If you haven’t already, you should soon be receiving some acceptance letters to a PhD or Master’s  program in the quantitative sciences and now you need to decide where to go. Here are a few things to consider:


  1. Does the department and/or university offer social support for me? It can be lonely to be far away from family, so a strong social network is important when choosing a graduate program. Take advantage of any visits that are offered and get to meet some of the graduate students. Ask them how they found their social support network. Try to get a feel for the students in your cohort and who are already in your program. Do you feel that you can be part of that community?  Does the university provide other communities that you can be a part of?
  2. What does it cost to attend? A PhD in the quantitative sciences should be “free” in the sense that you should not pay for tuition. Most programs at least offer a TAship, meaning that you would have to lead discussion sections, grade papers, and maybe teach your own class. But these TAships should offer a tuition fee waiver, meaning that not only do you receive a salary but you also do not have to pay for tuition. In addition, many schools offer Fellowships (think scholarships) that cover tuition and provide a stipend so that you don’t have to teach during the first year, the last year, or a combination of both.

  3. What are the requirements for graduation and what type of support is offered? How many first-year “quals” (qualification exams) do you have to pass and what type of support is offered to pass them. When can you start doing research? Make sure to ask graduate students about the process of choosing an advisor.

  4. Find out if the environment of the program is competitive or collaborative or a little bit of both. Ensure that you are comfortable with that environment.

  5. Ask about housing and campus support services. Where do most students live and how did everyone move? Moving can be expensive so find out how people were able to move in an affordable manner.
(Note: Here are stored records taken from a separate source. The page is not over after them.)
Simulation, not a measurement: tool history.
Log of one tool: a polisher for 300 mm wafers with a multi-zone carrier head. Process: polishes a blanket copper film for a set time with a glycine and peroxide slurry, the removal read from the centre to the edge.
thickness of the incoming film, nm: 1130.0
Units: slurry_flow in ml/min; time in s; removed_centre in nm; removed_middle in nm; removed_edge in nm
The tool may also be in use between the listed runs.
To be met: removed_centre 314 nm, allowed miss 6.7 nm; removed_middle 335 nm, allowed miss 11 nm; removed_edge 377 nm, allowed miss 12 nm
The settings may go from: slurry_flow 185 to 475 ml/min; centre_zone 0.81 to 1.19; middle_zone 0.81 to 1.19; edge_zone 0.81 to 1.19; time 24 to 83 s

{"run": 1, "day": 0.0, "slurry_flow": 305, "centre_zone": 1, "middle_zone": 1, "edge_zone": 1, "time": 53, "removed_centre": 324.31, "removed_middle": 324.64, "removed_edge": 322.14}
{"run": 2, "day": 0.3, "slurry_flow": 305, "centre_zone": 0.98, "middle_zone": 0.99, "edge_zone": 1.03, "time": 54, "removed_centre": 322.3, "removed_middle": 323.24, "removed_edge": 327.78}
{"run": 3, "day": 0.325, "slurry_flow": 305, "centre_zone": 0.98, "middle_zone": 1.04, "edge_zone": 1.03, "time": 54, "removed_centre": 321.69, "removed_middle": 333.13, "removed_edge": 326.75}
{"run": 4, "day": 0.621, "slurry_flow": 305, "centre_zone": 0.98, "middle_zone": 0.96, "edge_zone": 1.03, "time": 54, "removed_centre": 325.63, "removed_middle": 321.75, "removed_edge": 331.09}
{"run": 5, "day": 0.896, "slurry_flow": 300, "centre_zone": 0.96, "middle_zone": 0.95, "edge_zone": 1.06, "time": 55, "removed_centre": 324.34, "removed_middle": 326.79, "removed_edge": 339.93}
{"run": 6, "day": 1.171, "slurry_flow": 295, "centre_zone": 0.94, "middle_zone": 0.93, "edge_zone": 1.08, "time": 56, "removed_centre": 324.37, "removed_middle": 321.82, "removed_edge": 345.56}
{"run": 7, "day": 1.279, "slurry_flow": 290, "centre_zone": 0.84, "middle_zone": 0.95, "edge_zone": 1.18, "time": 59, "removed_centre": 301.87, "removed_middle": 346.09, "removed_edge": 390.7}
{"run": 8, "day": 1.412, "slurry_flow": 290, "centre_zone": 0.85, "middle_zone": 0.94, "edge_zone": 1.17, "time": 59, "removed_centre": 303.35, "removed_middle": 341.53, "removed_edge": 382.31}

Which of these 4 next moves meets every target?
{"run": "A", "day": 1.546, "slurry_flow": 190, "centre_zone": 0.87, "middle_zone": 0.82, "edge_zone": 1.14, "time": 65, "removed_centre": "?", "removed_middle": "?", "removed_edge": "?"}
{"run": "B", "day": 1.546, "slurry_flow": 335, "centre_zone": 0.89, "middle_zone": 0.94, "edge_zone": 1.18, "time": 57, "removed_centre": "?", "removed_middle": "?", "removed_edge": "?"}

  6. Find out more about the community that surrounds the campus and if it provides for your needs. For example, I needed to learn how to make salsa for my food since I could not find it at the local grocery stores. What are some things that are essential for you to thrive in graduate school? 

  7. Ask graduate students about the types of jobs that graduates are getting after grad school. Are these the types of jobs that you will be looking for?


Remember, you’ll be living near this campus between four to six years so you must make sure that you ask lots of questions from everyone you meet so that you can make the best decision possible for yourself. And remember not to compare yourself to others - the program has to fit you so that you can be successful.